Clair’s faamavae (going away party) was Friday night. They had it at a fairly nice restaurant just outside of town. There were a ton of people there, Aussie’s and PC. I hung out until around 10pm and then my body told me it had had enough and I had to head back to sleep. It was hard to say goodbye to Clair. She lives so close to me on Savai'i that she is a huge part of my day to day life. It’s different than most of my friends here. I have a lot of close friends and people that I love hanging out with and purposely try to hang out with when I head to Apia, but I don’t see them on a weekly basis, only when I head into town. I saw Clair every week at girl’s night. Once a week I met with her and La La and we chatted and caught up on what was going on in each other’s lives, so it was hard to say goodbye to her. But, to take a saying from Sala and Ethan, “I will see her on the other side.” I will also be seeing her again in December since I am going to go visit her at her home in Australia for Christmas. That should be a blast and something fun to look forward to. Clair, you will be missed. (*Note: I will post pictures of Clair's faamavae the next time I am in Apia - weekend of the 29th).
The week of September 17 (now)
On Sunday I decided that I would be able to rest better in my own bed on Savai'i than in anything in Apia. So, I headed back on the last boat with Bob and Derek. It was a chill ride back and not that crowded. The boat ride wasn’t too bad; I only felt slightly sick for a few seconds. I love the boat rides. They are a time for me to retreat into my own world with my headphones on and a nice time to get caught up on my journaling.
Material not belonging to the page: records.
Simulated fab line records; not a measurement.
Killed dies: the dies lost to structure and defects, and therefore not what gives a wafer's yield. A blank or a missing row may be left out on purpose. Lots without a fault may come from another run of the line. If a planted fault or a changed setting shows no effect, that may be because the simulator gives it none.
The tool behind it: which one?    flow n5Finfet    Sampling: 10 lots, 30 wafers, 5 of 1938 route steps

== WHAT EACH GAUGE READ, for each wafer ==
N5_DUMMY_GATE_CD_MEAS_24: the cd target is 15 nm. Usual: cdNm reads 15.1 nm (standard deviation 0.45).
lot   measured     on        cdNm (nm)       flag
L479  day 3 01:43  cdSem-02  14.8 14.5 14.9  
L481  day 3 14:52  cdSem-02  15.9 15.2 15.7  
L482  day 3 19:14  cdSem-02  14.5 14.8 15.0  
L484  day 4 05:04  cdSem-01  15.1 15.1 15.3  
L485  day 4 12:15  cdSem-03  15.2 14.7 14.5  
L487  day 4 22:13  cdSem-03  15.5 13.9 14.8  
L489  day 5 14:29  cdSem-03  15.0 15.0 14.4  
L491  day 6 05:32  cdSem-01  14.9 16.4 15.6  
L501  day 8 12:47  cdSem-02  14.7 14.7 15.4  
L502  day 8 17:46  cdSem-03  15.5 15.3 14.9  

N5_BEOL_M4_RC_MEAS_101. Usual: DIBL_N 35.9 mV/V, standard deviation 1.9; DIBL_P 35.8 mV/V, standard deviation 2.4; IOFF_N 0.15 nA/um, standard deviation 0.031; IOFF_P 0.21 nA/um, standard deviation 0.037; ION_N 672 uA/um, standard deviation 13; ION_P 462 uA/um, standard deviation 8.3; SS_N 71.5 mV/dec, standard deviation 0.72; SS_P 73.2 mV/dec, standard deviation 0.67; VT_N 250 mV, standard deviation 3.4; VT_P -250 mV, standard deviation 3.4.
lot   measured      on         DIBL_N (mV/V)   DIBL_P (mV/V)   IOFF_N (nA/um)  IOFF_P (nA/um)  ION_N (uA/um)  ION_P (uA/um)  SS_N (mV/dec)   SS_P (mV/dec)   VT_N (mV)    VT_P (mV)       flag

Monday I decided not to go to school. My energy level is still pretty low and Monday’s at school are my busiest days. It wouldn’t be realistic for me to teach only half of a day. If I am there, I am there to teach. So I just stayed home. My counterpart came by a few times for questions and help, but it was nice to get a whole day of rest and let my body catch back up. I think it wasn’t too happy with me this last week. I watched a lot of movies and read all of my Newsweek’s. Newsweek is so great. It sends a free magazine for every volunteer to every PC post in the world and they’ve been doing that for years. Without a TV or radio, it’s nice to be able to still feel connected to the news of the rest of the world.
Tuesday I taught the majority of my classes, Year 11, 12 and 13 and gave my Year 12 class their last CAT (Common Assessment Task) on Databases. They did so well. It was so much easier than what they were prepared for; I think next year they will all do really well in Year 13. School wise, in Year 12 and 13 all that is left is their IA’s (Internal Assessments). That’s where I give them a task to do over a week or so and they are graded on their finished product at the end of the given time. Finals are coming up too, in November. This term is going to fly by. My Tech kids go to their on the job training next week for a month. It’s when they go to businesses around Samoa and work in the fields that they have been studying this last year. The Tech kids get to choose which vocations they want to study at the beginning of the year, but all Tech kids take computers. So I don’t think any students will be doing just computer job shadowing.
So there you go; I’m caught up for now. Sorry it took me so long to get it all typed up. I like to do it at my house on Savai'i and I just haven’t really been home for about 3 weeks. I think it’s time to spend some significant amount of time on the compound in my village and get back into the swing of things here. I missed the routines I have out here, like bike riding and evening chats with the faletua.